Hacker News new | ask | show | jobs
by ddevault 1967 days ago
Even if we run the same math with 7 out of 10 bugs being memory safety related, and assuming that Rust prevents all of them, those same example programs end up with 30 bugs in Rust and 10 bugs in C.

There's another argument I could make, too. Look at the bug tracker for the program you want to rewrite in Rust, examining the historical bugs. You'll find that there are often hundreds or thousands of mistakes that they made and already fixed in the original codebase. If you're rewriting it from scratch, can you be sure you won't make just as many? A stable, maintained codebase with a low throughput of changes tends to have fewer bugs over time, as the lack of churn avoids introducing new bugs and the application of time susses out all of the existing bugs. Rewriting the whole thing from scratch has a very high rate of churn, introducing a whole new slew of bugs on its own.

Now, a small codebase, focused on delivering its key value-adds without distractions, kept stable and at a low-churn rate over a long period of time: no matter what language you use, this is the best recipe for reliability and security.

4 comments

So again why does it have to be "rewrite at 1/10th the complexity in <Language A>" (10%) vs "rewrite in <Language B> at full complexity" (30%)? What's preventing using Language B for the complexity rewrite and getting 0.1 * (1 - 0.7) = 3%?

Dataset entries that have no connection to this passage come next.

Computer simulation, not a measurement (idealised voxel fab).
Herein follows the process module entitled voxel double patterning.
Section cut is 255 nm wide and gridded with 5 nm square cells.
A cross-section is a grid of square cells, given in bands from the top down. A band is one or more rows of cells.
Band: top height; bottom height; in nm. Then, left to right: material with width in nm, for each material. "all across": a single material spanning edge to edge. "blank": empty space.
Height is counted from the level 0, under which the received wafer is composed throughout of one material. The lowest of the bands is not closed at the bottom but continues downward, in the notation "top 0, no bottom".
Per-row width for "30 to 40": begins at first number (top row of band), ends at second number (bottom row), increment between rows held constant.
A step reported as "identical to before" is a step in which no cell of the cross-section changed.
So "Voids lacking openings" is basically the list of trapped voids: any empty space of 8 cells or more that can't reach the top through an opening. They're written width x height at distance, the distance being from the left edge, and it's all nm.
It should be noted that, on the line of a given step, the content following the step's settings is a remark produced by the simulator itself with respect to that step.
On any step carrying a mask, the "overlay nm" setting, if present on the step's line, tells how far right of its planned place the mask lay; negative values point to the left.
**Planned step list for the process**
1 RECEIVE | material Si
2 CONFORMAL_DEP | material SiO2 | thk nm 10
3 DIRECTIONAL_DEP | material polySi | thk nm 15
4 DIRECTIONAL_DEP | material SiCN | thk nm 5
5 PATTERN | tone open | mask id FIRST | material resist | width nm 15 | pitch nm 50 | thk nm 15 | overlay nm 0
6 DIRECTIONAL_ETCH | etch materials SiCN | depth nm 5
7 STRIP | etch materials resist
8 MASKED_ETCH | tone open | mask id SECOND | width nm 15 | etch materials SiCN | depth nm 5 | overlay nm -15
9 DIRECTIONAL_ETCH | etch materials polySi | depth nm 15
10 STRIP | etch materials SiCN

Rewrites do bring the chance to Royally Screw it Up™ so it's certainly not simply a product of "it is now written in <Language X> therefore safe" but as it said not only have projects shown the security didn't fall apart but they have shown the opposite.

I agree you don't get there by a bunch of yolo rewrites to whatever is hip though, it has to be a planned effort that isn't rushed. Much in the same way quickly writing a small replacement utility does not inherently make it more secure or reliable than an existing significantly more complex utility. Even just trying to shave some functionality off the existing code is rife with "but how does removing this piece affect the app remaining logic" and takes time and effort to do right.

Both methods do have to be done right and both do greatly help security but there is nothing about picking a memory safe language or making a significantly narrower focused utility that preclude each other.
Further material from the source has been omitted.